TL;DR

0x00 Prologue

I am not familiar with linux kernel so it’s hard to tell the size of a structure when playing the challenges. Some of the structures would have different sizes in different versions. It’s painful to remember all of them. Thus, I decided to compile a kernel module to print the size of the structs when it’s needed.

To compile a kernel module and run it on a specific linux kernel, we need:

I generate this cheatsheet according to CTF-Wiki

0x01 Compile Linux Kernel

First, we should know the kernel version we want to compile. Normally, we can just run the challenge and run uname -a to get the kernel version and go to this website to download the same version of the kernel.

wget https://mirrors.edge.kernel.org/pub/linux/kernel/v5.x/linux-5.14.16.tar.gz
tar xvf ./linux-5.14.16.tar.gz
cd linux-5.14.16/
make menuconfig
make -j`nproc`

Then, we need to config it and compile it with the above commands. To make compiling faster, I only selected “Enable loadable module support”.

(Optional) If you want to debug the kernel with symbols you can also select “Kernel Hacking -> Compile-time checks and compiler options -> Compile the kernel with debug info”

After compiling the kernel, you can find the bzimage file at arch/x86/boot/bzImage.

0x02 Compile Debug Kernel Module

To compile a kernel module, we need the source code of the module and the make file as follows.
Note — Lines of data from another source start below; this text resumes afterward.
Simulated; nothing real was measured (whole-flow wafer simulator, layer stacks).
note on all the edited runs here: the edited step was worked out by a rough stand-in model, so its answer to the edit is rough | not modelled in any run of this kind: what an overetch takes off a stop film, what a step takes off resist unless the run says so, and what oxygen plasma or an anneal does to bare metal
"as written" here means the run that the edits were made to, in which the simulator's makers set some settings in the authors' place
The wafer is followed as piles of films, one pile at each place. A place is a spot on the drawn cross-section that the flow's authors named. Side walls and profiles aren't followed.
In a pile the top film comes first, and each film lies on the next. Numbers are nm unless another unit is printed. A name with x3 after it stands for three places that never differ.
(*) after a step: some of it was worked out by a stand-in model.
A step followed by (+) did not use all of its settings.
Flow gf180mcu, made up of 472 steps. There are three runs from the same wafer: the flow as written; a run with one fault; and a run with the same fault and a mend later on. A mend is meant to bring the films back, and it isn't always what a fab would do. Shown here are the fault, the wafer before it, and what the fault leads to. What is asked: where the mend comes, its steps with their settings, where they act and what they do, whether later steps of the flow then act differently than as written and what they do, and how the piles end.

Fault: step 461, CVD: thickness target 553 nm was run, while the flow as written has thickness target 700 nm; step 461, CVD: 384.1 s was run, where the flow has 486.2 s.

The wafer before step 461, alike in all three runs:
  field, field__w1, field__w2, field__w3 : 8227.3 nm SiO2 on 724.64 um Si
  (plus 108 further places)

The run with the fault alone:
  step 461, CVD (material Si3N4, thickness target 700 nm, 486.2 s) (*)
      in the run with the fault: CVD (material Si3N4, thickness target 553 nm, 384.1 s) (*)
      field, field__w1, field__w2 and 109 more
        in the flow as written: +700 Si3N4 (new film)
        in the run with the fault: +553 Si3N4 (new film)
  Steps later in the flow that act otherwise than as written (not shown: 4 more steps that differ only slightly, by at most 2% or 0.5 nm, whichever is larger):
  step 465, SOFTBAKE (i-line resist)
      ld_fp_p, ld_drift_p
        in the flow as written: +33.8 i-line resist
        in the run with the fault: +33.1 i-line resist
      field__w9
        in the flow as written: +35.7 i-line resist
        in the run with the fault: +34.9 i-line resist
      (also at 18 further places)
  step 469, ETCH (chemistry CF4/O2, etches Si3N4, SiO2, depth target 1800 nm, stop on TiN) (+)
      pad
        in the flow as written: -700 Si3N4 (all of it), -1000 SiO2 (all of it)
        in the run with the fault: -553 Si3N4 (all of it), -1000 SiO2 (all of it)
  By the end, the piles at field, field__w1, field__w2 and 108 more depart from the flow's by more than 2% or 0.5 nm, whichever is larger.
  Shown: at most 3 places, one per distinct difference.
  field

The template of kernel module source code(n132.c):

#include <linux/init.h>
#include <linux/module.h>
#include <linux/kernel.h>
#include <linux/msg.h>
MODULE_LICENSE("Dual BSD/GPL");
static int ko_n132_init(void)
{
    struct msg_msg p;
    printk("n132>\n%d\n",sizeof(p));
    return 0;
}
static void ko_n132_exit(void)
{
    printk("Bye Bye~\n");
}
module_init(ko_n132_init);
module_exit(ko_n132_exit);

Makefile:

obj-m += ko_n132.o

KDIR =/root/KCP/linux-5.14.16/
all:
        $(MAKE) -C $(KDIR) M=$(PWD) modules
clean:
        rm -rf *.o *.ko *.mod.* *.symvers *.order

After executing make, you’ll get the kernel module ko_n132.ko.

0x03 Build FileSystem

To build a file system, we need to config and compile busybox by following commands. Also, if you don’t want to prepare shared libraries, you can select Settings-> Build Options-> Build static binary (no shared libs)

wget wget https://busybox.net/downloads/busybox-1.32.1.tar.bz2
tar xvf ./busybox-1.32.1.tar.bz2
cd busybox-1.32.1
make menuconfig
make -j`nproc`
make install
cd _install
mkdir -p proc sys dev etc
touch init
chmod +x init

The following script is a template for /init file.

#!/bin/sh
echo "[---------------[n132]---------------]"
mkdir /tmp
mount -t proc none /proc
mount -t sysfs none /sys
mount -t devtmpfs none /dev
mount -t debugfs none /sys/kernel/debug
mount -t tmpfs none /tmp
echo -e "Boot took $(cut -d' ' -f1 /proc/uptime) seconds"
setsid /bin/cttyhack setuidgid 0 /bin/sh
poweroff -f

Then, we can move the kernel module we compiled to the file system and pack it with cpio:

find . | cpio -o --format=newc > ../rootfs.cpio

0x03 Qemu Script

Run the following template you’ll get a shell of your compiled linux kernel.

qemu-system-x86_64 \
  -m 2G \
  -initrd  ./rootfs.cpio \
  -kernel ./bzImage -nographic \
  -monitor /dev/null -s \
  -append "kpti=1 +smep +smap nokaslr root=/dev/ram rw console=ttyS0 oops=panic panic=0 init=/init quiet"

After getting the shell, you can run /sbin/insmod ko_n132.ko && dmesg to check the size of struct msg_msg.

0x04 pahole

I got a tool to get all the structures’ size while reading other’s article: https://manpages.ubuntu.com/manpages/impish/man1/pahole.1.html.

You can install and use it by

apt install pahole
pahole < bzImage > SS

By default, it’s shows x64 version of result and you can also set --header elf32_hdr to get the result of x32 version.

0x03 Epilogue

This is a cheat sheet for kernel module compilation.